A new neural network and song indexing program have made all the difference

Google now playing

Google Assistant’s ‘Sound Search’ feature now recognizes what music is playing faster with an updated neural network design.

The search giant says it quadrupled the size of its neural network and altered how the algorithm identifies a song to make it more like ‘Now Playing.’

Now Playing was released by a Google AI team in 2017 alongside the company’s Pixel 2 phones. It’s a low-power, offline, always-on music recognition system that indexes small slices of songs as an identifier for the whole track. When the team made Now Playing they didn’t expect it to perform as well as it did, so now they’re retooling Sound Search’s online music recognition system with the updated technology.

To make this software small enough to run in the background the team developed a new system using convolutional neural networks that turns a section of music into a digital fingerprint for the whole song. Google stores these musical fingerprints in its servers, so users have to be online to take advantage of it.
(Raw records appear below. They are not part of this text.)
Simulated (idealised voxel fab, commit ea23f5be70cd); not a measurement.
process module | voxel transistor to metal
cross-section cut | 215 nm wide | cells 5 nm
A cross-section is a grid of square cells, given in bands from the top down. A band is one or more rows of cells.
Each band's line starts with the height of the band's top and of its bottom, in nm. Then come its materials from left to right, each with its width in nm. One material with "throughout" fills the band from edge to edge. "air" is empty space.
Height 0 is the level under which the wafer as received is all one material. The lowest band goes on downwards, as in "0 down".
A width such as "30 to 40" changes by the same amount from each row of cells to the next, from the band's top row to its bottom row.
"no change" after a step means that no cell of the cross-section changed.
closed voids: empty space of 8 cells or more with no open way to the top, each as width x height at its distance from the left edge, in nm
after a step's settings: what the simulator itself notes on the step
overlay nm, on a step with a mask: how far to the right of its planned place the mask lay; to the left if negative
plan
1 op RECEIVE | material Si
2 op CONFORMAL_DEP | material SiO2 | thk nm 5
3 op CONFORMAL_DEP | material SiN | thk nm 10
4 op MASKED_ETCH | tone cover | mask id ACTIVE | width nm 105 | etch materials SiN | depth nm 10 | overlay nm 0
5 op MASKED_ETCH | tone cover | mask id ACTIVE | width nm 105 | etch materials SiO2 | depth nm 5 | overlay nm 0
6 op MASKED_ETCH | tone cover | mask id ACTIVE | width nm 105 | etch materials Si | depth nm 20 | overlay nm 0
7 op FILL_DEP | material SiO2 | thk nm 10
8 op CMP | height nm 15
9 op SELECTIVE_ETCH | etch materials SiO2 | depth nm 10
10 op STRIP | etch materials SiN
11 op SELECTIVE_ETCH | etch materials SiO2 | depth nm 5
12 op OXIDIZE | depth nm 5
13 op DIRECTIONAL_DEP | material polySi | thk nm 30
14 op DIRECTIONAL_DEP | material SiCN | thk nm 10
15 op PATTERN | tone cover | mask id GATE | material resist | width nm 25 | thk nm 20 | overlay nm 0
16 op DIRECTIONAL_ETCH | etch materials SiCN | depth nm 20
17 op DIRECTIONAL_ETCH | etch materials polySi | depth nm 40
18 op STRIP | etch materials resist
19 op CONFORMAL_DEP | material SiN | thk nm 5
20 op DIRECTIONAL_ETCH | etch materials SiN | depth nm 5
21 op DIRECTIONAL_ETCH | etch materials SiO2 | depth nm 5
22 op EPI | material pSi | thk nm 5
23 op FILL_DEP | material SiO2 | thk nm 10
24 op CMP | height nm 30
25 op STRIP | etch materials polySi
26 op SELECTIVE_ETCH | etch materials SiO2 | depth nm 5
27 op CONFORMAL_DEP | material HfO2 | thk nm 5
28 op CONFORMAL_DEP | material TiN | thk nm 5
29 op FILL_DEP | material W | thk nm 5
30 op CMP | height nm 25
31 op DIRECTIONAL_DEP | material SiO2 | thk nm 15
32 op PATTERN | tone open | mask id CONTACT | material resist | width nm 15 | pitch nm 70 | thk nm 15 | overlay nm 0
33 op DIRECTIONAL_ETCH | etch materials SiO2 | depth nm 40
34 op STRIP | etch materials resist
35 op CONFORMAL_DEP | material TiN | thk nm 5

Now Playing compares music fingerprints to 10,000 or more relevant song fingerprints that are stored on-device. For the new version of Sound Search, there are 10s of millions of song fingerprints in the cloud.

There are a few changes between the two music recognition systems. The online version has a larger neural network since its less constrained by hardware, and it also doesn’t have to compress the music as much. Therefore the company can add more identification tags per song so that they can be identified more quickly.

The team wants to improve the features ability to work in noisy environments and if they can, make it work even faster as well.

It’s worth noting that when I tested the feature with the Google Search bar on the home screen of a OnePlus 6 it said the feature wasn’t available in my country, but when I tested it in the Google app it worked.